Patna to Poughkeepsie

A while ago, I emailed the writer Amitava Kumar of Patna who teaches literature at Vassar College in Poughkeepsie.

When I email a writer, it is because: I like their work, their writing has touched me in some way, and I want to record my appreciation. Fan girl stuff  really — nothing more. But this time, I was also writing to tell A.Kumar about an Indian woman whose remains were interred in a cemetery in Poughkeepsie, a woman whose story obsesses me. She was the first Brahmin woman to leave home and come to America in search of an education. That  was in the 1800s. I was hoping A.Kumar would make something more of this woman’s story  — more than I ever could.

Soon enough, Anandibai did make it into A.Kumar’s writing.  He used the factoid I sent him in this essay — Changing Homelands.

Earlier this year, my mother passed away in Patna. When I returned from her funeral I asked myself a question. What would have happened if she had been living with me and died in Poughkeepsie? And somewhere beneath it was another question. Will I die here in this town in America?

A few months ago, a stranger sent me a link to a grave in Poughkeepsie where the ashes of Anandabai Joshee are interred. Joshee was the first Indian woman to obtain a doctor’s degree. Her gravestone, in Poughkeepsie’s Rural Cemetery, reads: “Anandabai Joshee, M.D, 1865-1887 First Brahmin Woman to Leave India to Obtain an Education.”

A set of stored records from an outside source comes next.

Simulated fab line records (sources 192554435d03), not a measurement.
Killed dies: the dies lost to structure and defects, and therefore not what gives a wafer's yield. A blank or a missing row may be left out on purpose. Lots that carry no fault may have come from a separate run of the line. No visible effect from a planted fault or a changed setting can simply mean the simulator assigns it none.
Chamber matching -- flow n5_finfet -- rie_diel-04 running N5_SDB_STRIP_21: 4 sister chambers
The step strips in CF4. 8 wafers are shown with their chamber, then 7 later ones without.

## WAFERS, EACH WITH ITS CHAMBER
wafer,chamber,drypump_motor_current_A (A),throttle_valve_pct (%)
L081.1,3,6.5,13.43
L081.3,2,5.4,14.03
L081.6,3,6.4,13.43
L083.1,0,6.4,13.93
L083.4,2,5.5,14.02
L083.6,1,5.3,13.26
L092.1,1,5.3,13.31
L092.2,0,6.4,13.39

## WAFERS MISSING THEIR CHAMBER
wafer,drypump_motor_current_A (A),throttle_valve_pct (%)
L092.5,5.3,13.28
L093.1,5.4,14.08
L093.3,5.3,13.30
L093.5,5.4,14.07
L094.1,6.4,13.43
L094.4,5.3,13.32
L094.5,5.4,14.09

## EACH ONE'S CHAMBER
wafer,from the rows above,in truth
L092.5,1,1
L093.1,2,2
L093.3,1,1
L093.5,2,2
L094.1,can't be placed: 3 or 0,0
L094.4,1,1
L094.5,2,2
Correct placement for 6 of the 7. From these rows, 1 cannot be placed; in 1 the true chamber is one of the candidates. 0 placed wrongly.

Poughkeepsie Rural Cemetery is a nine-minute drive from my apartment. After my mother’s death, I discovered that the same Rural Cemetery houses the local crematorium. I went to visit it and the receptionist in the small office showed me laminated photographs of the facilities. The crematorium was a bit like a suburban two-car garage with its wide doors. There was a picture of the adjoining “viewing room,” a plain space with three chairs and a painting on the wall that showed a rushing brook in a forest. Only two or three close family members would be allowed to sit with the body; later, they could be present when the body was put in the container that slides into the crematorium.

The receptionist said, “You can stay for about 15 minutes to say your prayers but not longer. Otherwise it ties things up.” The ashes could be collected the next day. I was told that the cost of the cremation was $350 (but only $250 for a child under 10).

A. Kumar sent me the link to the piece, which I might’ve missed otherwise. I appreciate his taking the time to do that. And yet I felt hurt by the word “stranger.”But seriously what other word could he have used to describe me? We have never met. I know him through his writing. He does not know me. It is the right word in this context. Sigh!